Beating Data Bottlenecks in Weather and Climate Science
Presentation: pdf (6 MB)
The data volumes produced by simulation and observation are large, and becoming larger. In the case of simulation, plans for future modelling programmes require complicated orchestration of data, and anticipate large user communities. “Download and work at home” is no longer practical for many applications. In the case of simulation these issues are exacerbated by users who want simulation data at grid point resolution instead of at the resolution resolved by the mathematics, and who design numerical experiments without knowledge of the storage costs.

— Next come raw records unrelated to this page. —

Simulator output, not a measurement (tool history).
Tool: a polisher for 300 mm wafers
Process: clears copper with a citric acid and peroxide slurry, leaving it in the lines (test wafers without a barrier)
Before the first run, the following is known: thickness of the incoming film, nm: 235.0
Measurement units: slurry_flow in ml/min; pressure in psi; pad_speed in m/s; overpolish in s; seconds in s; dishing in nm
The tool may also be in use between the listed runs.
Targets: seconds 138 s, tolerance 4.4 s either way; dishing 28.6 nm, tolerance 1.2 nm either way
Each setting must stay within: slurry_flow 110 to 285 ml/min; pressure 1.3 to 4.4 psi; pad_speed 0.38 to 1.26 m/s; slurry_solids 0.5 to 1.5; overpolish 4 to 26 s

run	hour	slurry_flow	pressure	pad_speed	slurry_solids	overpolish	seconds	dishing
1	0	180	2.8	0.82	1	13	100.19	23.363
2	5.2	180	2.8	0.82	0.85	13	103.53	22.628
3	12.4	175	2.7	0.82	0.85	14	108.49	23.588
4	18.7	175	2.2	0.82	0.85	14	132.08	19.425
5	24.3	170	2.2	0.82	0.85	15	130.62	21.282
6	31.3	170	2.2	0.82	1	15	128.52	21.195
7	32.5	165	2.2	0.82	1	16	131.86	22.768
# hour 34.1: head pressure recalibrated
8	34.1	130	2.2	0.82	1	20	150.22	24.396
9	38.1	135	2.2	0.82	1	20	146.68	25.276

There is no simple solution to these problems: user education, smarter compression, and better use of tiered storage and smarter workflows are all necessary - but far from sufficient. In this presentation we introduce two approaches to addressing (some) of these data bottlenecks: dedicated data analysis platforms, and smarter storage software. We provide a brief introduction to the JASMIN data storage and analysis facility, and some of the storage tools and approaches being developed by the ESIWACE project. In doing so, we describe some of our observations of real world data handling problems at scale, from the generic performance of file systems to the difficulty of optimising both volume stored and performance of workflows. We use these examples to motivate the two-pronged approach of smarter hardware and smarter software - but recognise that data bottlenecks may yet limit the aspirations of our science.
(At at a workshop organised by Martin Schultz at Jülich)